Monday, November 4, 2013

Break Day 4: London part 2

The next day Nathalie and I explored the city together.

We had planned to start the day by seeing Kensington Park and the palace. Problem: the night before there had been a huge wind storm in London. Some trees had crushed cars, it had even killed a few people, sadly. Because of this, the park was closed. Boo. But we were determined. We walked around to the other side of and ... kind of snuck in. We played with the gates a little and found a way to open them so that we just barely fit. It was a nice park, we didn't see the palace though, and eventually a guy in a golf cart drove by and kicked us out (very politely though, we were in England weren't we?). So that was a half-success.

"So remember that time we got kicked out of a park in London?"

One of the branches that fell because of the wind storm



I had to, Goats everywhere!

Inside the park, half the tree had collapsed 


In the park

Oli! It's mine! (Polish: Oli = Ola's)

Westminster Abbey

Parliament 


We walked around London again, took some photos, then we split up (with a better plan to meet up this time). Nathalie went to the Tower of London and I wandered around. Admission was pretty expensive and the joy of finding my passport was slowly starting to be replaced by the anger of losing so much money... so I figured I could just google the inside and call it good.

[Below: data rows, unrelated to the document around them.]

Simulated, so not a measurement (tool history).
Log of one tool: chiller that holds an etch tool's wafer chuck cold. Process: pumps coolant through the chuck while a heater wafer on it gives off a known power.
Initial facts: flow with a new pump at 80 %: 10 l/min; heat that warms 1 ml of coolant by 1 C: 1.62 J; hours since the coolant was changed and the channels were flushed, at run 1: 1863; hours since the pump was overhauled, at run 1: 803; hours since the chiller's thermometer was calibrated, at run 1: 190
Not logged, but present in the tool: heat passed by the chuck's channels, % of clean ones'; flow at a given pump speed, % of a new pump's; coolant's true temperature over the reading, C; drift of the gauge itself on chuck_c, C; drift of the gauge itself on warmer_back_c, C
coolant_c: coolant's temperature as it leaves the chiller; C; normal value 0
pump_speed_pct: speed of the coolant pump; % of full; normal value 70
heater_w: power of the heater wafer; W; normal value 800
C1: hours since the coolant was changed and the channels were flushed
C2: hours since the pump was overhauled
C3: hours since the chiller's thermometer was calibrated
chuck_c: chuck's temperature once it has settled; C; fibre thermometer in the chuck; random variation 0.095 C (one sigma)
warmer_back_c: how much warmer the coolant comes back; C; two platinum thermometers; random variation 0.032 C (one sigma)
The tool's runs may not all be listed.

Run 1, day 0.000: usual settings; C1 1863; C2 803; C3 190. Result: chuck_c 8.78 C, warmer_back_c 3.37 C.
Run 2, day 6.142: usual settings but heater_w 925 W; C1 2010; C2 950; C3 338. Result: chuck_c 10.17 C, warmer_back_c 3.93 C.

Later we met up at St. Paul's Cathedral and headed over to, you ready for it? ....ABBEY ROAD! I was singing Beatles in my head the whole time. Honestly? Not too impressive. But the Beatles feet touched it so... I was happy.

Why hello there tourist

This was on the news that night: the wind had broken the crane

Trafalgar square


And...Chinatown, because I had no idea what I was doing


Ripley's Believe it or not, this "band" was playing Lady Gaga and it was the most terrifying thing I have ever seen


Stopped at Starbucks, got a coffee, and sat for a second. 


A big pointy thing


St. Paul's again. Sadly we weren't able to see the inside again, I had lucked out the day before



Tee hee, more goats

Abbey Road

Then we went to King's Cross. Harry Potter fans can freak out, Ewelina, you're welcome. I have not read the books or seen the movies (please don't start throwing eggs at me, I've gotten enough weird stares from the others in my program), so I had no idea what it was. I kept trying to leave the tube station and Nathalie didn't want to and I didn't understand what was going on. Then I realized King's Cross was the tube stop.

The Harry Potter thingy. I promise I'll go home and watch the movies, don't try to kill me in my sleep

Maybe one day I'll figure out what this means


And then we went back for our last night there. More cake, more conversation. London was great, but I'm going to be honest I think the city itself was only like...50% of the reason I liked it. At least half of it was being able to stay with family. Like I mentioned before, I had totally forgotten how nice it  feels to be with family, to feel at home. I like France, but I can never quite get comfortable in my Triolet dorm, and all the people are great, but... family is family. It was fabulous.

It helped that I heard Polish literally everywhere. A day has not gone by, both in England and Ireland, where I have not heard it at least once.